By David Ford
Bitcoin is a virtual currency or “cryptocurrency” controlled by a network of users. Since the coin isn’t financially backed by banks or the federal government, it can become volatile.
“What is Bitcoin,” an article written by Brian Martucci of Moneycrashers.com, explained Bitcoins’ relatively odd birth, shrouded in mystery.
“The first public record of Bitcoin dates back to October 2008, when a pseudonymous person or organization dubbed Satoshi Nakamoto published a white paper with technical outlines for a new, decentralized cryptocurrency,” Martucci said.
When Bitcoin first started, each coin’s overall worth was extremely low. During the first few years of this virtual currency, much of it was used to facilitate illegal activity.
Martucci said the purchase of illegal drugs through the infamous Silk Road was a major purpose of early Bitcoin use.
Michael Baker, a Youngstown State University business student, said he first learned about Bitcoin in 2011 from his family, but held off their investments until the company solidified its legitimacy.
“I learned about Bitcoin around 2011 when discussing the dark web with my brother and cousin,” Baker said. “When I first learned about Bitcoin, it was more so used for illegal means and because I had no real use for it, I didn’t invest.”
Baker’s cousin convinced him to invest small amounts of cash with Bitcoin, which eventually doubled and tripled.
“I really started to invest once I realized the opportunity ahead. I had planned to invest in something because I wanted to start thinking about my financial future after college,” Baker said. “I chose Bitcoin because it was and still is in a very early stage and because of this I saw the potential.”
Baker said Bitcoin is very much still in its developmental stage, which means it’s susceptible to massive value swings.
“I do think Bitcoin will be beneficial because of the technology involved with it,” Baker said. “However, with that being said, there are a lot of other project coins that have the potential to make more of an impact on the cryptocurrency world and even some that could make a real world impact.”
Despite his success, Baker cautioned prospective investors.
“If you want to invest in cryptocurrency, you must be very careful because the money could be gone before you know it,” Baker said.
Tod Porter, chair of the economics department, said an individual’s current financial situation dictates investment activity.
“People who invest in stocks should view these investments as long-term plans, for retirement and so forth,” Porter said.
According to Porter, the younger someone starts investing, the better off they’ll be; however, he cautioned to research trends and the legitimacy of a company beforehand.
Hunter Miller, a YSU business and finance student, said Bitcoin acts as though a bubble burst will be the inevitable outcome.
“I’m against investing in Bitcoin, because yeah, the returns are great right now, but when the bubble bursts, it’ll be worth absolutely nothing,” he said.
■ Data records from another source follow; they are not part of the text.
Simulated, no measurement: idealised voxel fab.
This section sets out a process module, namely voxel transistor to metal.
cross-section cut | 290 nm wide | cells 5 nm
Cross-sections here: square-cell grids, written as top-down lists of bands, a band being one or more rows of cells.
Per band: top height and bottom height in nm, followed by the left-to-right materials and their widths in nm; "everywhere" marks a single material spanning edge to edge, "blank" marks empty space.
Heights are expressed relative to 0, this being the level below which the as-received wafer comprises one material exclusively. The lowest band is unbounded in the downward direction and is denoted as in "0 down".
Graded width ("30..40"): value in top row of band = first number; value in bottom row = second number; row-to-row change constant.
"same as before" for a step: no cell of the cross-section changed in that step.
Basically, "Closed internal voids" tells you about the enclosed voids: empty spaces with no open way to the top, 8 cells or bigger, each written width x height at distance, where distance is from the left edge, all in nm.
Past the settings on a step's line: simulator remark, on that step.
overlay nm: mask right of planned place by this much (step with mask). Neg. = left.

Miller said he is against investing money in Bitcoin, but said thousands of people are currently “mining it as we speak.”
Miller compared Bitcoin to currency used by YSU.
“It’s basically like using Pete’s Points,” Miller said. “Sure, there’s a monetary backing behind it, but you can only use it in like six places. So, unless the places expand to 12, then 24, it’s not really an applicable financial tool.”
Huaiyu Peter Chen, an associate professor of finance, recommended YSU students to invest in diversified low-cost index funds, if investing interests them.
On the other hand, Chen said investing is a strong word when referring to the virtual currency market.
“Putting money in virtual currency is gambling and speculation, not investing,” Chen said.
Chen said he believes the stock market is a much more viable investment opportunity because the economy will continue to grow.
“For YSU students, they should use a dollar average strategy to invest in a well-diversified low-cost index fund based on their risk tolerance,” Chen said.